Struggling to put together a language arts curriculum
Posted 19 August 2017 - 11:40 PM
Maths and science are currently taken care of, as is spelling. He isn't a natural speller, but I feel his spelling is age/grade appropriate. Right now he is working through AAS level 2 and practicing focus words that he often uses in his day-to-day writing. This combination seems to be working well for him at the moment.
The main areas I need help with are grammar, writing and language arts in general. I have been going round in circles, but I really need to put something into place for him.
We started off with FLL a few years ago. At that point in time he didn't really take to it, although he was able to grasp the content without any issues. In the end I became frustrated with his silliness, so I gave up on that approach.
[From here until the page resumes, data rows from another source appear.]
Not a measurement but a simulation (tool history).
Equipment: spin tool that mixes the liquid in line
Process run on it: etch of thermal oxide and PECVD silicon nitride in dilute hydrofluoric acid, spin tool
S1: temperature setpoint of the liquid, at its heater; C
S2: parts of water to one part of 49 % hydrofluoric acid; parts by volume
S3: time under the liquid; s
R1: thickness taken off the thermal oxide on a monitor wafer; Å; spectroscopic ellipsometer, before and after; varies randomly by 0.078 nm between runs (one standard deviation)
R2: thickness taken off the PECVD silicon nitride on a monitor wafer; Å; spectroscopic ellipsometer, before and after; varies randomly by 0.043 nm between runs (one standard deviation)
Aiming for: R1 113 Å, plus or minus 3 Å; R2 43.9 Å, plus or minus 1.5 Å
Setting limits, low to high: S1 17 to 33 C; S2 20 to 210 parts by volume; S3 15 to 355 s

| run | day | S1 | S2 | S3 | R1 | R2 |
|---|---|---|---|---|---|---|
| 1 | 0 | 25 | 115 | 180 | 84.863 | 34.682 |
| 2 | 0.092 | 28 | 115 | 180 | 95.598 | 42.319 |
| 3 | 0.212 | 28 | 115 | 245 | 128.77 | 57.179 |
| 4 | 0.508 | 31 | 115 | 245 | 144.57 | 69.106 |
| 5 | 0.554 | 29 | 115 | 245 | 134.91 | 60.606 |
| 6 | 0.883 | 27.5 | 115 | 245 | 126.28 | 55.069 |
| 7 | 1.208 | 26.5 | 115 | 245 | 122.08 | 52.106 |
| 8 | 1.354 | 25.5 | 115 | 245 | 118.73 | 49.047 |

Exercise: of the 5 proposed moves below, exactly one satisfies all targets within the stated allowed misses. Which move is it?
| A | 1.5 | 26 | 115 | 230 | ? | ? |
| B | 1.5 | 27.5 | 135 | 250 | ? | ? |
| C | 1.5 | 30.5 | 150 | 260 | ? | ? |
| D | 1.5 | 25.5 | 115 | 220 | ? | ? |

I have recently pulled out the first book in the series again, just to do a review of things and fill in a few gaps. Once we have worked through that, I was planning to move to the second book, but I'm open to alternatives. He will complete the lessons without too much fuss, but once again he is so silly with it, so the lessons take far more time than they should. I'm not convinced this is the best approach for him, but I'm not sure what else to try.
His writing is pretty much non-existent. I think he grasps basic sentence structure and punctuation, but I couldn't be 100% sure of this. There are so many programs out there, I just can't figure out which would suit him best. I think we need one that will actually get him putting pen to paper, so perhaps IEW? I'm not sure where he would need to start because a lot of PAL seems to basic for him in parts (he is an excellent reader and always has been), yet I'm not sure he is up to the next stage, either. I don't mind some religious aspects, however Bible Heroes seems a bit too full on. I was also considering WWE, but that might not be such a great fit since it's quite similar to FLL.
As far as handwriting goes, it has improved vastly over time, although it still isn't quite up to scratch. The only real issue is spacing/sizing, however I'm happy to let this slide for a while as there are physical issues at play. The letters themselves are correctly formed etc. so the basics as there. I'm planning to tackle that over the space of a few weeks next year, since regular handwriting practice/instruction doesn't seem to work for him.
Is anyone able to offer me some advice? I don't really know where to go from here.
Posted 20 August 2017 - 01:47 AM
You're new here. Welcome! But you should post this on the Accelerated Learner board. That's where we discuss curriculum choices for gifted, asynchronous and generally atypical kids.
But just to start you off, the first recommendation for LA for a gifted student is Michael Clay Thompson, starting at the Sentence Island level. Check it out. And if it confuses you, search these forums to see explanations for the other confused people.
I did FLL with my kid in 1st/2nd-ish. I say "ish" because had the old version that combined 1 and 2, and condensed and skipped, and he got done with it all in a few months. It's a good program - if you're willing to go off script and springboard it to a free flowing conversation that teaches the topic. Since you already have it, I would say play around with it some more while you investigate different programs.
Posted 01 September 2017 - 12:23 PM
You seem to be making a lot of assumptions here. I would come over to LC, post and work on sorting it out. You *at least* need some good achievement testing so you can see where he's actually at.
Posted 01 September 2017 - 12:46 PM
I have a second grader. I don't expect him to write spontaneously yet. He does oral narration, dictation, and copywork.
Last year I put together our own curriculum. We used:
-Dictation Day By Day, a free older program that focuses on learning spelling through repeated exposure. We supplemented this with AAS cards to learn rules.
-Grammar Land. We started with FLL but didn't like it. This was free, story-based and there are a few writing guides available for it (there are exercises in the book, but worksheets are around on the internet: a Montessori symbol based set on Currclick and a free set on a blog.)
-Copywork. We used pieces from our literature when he was doing print, and when he switched to cursive we went back to the beginning exercises in Dictation DbD. They were only 3-5 words, which he was able to do slowly and carefully. He did ask for a simple cursive book and picked out New American Cursive from Memoria Press. He did a few letters a day, nothing much.
This year, we are using English Lessons Through Literature. It's pretty much exactly what we were doing last year but more cohesive. I debated between that, and The Good And The Beautiful, but while TGaTB was free, we wouldn't have used it all. ELTL is just the right amount of work. We also have Simply Grammar and The First Whole Book Of Diagrams to fall back on, which only need a small bit of tweaking to be age appropriate.